Tuesday, March 2, 2010

The Farmville Files: An Urban Rural Perspective

Further Findings by Ian Halbert

Exhibit G: Further evidence can be found in Industrial Food’s “Supermarket Pastoral” – Michael Pollan’s term for the images of rustic barns, cows and farmers used to sell us our heavily processed and industrialized meat and produce.
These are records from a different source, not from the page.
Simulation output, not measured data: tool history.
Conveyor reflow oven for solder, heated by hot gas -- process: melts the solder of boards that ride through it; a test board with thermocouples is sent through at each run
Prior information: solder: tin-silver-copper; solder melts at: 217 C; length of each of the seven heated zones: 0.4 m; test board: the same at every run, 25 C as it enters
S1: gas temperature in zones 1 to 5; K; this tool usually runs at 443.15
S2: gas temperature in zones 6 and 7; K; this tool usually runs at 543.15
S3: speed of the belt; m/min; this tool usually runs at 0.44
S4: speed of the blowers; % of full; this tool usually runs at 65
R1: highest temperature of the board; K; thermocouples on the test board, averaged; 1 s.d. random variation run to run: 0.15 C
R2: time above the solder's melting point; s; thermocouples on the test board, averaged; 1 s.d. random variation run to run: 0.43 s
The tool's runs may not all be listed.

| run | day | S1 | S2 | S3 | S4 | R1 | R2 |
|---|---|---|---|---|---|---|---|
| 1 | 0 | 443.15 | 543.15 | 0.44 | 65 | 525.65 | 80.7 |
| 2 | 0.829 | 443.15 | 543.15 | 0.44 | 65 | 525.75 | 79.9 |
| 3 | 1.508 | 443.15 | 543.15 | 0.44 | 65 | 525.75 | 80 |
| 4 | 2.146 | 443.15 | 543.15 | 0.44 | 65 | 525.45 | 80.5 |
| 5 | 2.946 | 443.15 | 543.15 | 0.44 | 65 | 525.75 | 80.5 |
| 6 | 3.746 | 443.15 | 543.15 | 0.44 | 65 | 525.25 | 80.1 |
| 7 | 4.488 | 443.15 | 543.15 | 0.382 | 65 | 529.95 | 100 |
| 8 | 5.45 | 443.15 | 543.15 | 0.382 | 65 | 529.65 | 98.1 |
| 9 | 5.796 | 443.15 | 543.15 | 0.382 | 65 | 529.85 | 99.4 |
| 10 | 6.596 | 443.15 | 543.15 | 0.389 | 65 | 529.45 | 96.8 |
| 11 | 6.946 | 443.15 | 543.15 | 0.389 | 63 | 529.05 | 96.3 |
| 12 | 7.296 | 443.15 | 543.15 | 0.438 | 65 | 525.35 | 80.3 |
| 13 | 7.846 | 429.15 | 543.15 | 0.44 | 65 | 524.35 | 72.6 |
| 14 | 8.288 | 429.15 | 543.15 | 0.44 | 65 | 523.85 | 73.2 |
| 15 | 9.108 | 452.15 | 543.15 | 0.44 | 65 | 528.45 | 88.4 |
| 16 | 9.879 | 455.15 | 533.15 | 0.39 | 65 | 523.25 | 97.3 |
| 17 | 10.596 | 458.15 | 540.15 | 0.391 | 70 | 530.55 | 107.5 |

Exhibit H: But farms have a fighting chance, due in large part to a renewed interest in food and agricultural issues in urban areas. There is a movement to bring the country to the city with vertical gardening and there is also a healthy cohort of young urbanites actually leaving the city for rural areas to revive lost food arts or agricultural practices. Wendell Berry would be the best example of setting a trend years before it became one, by leaving NYC for the confines of Port Royal, KY. Others have followed in suit, if not in style: we have no other comparable body of moral and agrarian writing. Nevertheless, over the years, we have been getting better and better pork, cheese and produce from those willing to take up again responsible agriculture and animal husbandry.

You can find a good deal of that artisanal cheese at Formaggio Kitchen. For a brief while, I volunteered on weekends at Formaggio here in Cambridge, MA. Formaggio is easily the largest and most well-regarded cheesemonger in the United States, with an average of almost 300 cheeses from across Europe and the United States regularly in stock, many of which are exclusive to Formaggio. It is also the only cheesemonger in the U.S. which has a cheese cave for aging and finishing the cheeses (a process called affinage, during which every wheel of cheese must be weekly turned and the cave scrubbed of all cheese mites – a chore I have had the pleasure of doing). You can take a video tour of the store here (mid-page).

Exhibit I: Among the American producers whose cheese Forgaggio carries is Twig Farm, located in Vermont and started by Michael Lee and Emily Sunderman. Mr. Lee got his start in cheese managing Formaggio’s sister store in Boston’s South End, before the pair headed north for more rustic digs. 

Exhibit J: This phenomenon surrounding cheese is most vividly described by the author Brad Kessler in his wonderful book Goatsong. Mr. Kessler himself left NYC for Vermont to raise goats and make cheese. Part memoir, part history lesson, Goatsong catalogues Kessler’s trouble and joy in raising goats and making cheese. Though the opportunity for Romanticism abounds, Kessler does not skimp on the details of the actual dirt of rural work – as in the following excerpt from his adventure in finding a bull goat to mate with his does:

“Mary Beth approached Goliath. He eyed the does on the opposite side of the fence. Then he reached back toward his stiffened penis, lifted a hind leg, and shot urine into his mouth. Urine dripped down his beard, and he turned and stared at Mary Beth" (pp. 27-28).

From this episode, Kessler goes on to discuss the derivation of the word “horny” and the Graeco-Roman god Pan, famous for his licentiousness. It is a particular strength of Kessler’s book that such episodes of agricultural realia are followed by explorations of the philological, literary, artistic or cultural history of agriculture. The title itself points us toward that end: goatsong is a literal approximation of the Greek word tragoidia or our tragedy. Kessler’s point of view – one shared by an increasing number of urban people – is that art is a product of its environment. Who knows, perhaps among the Vermont cheesemakers there skulks a second Hesiod or Vergil!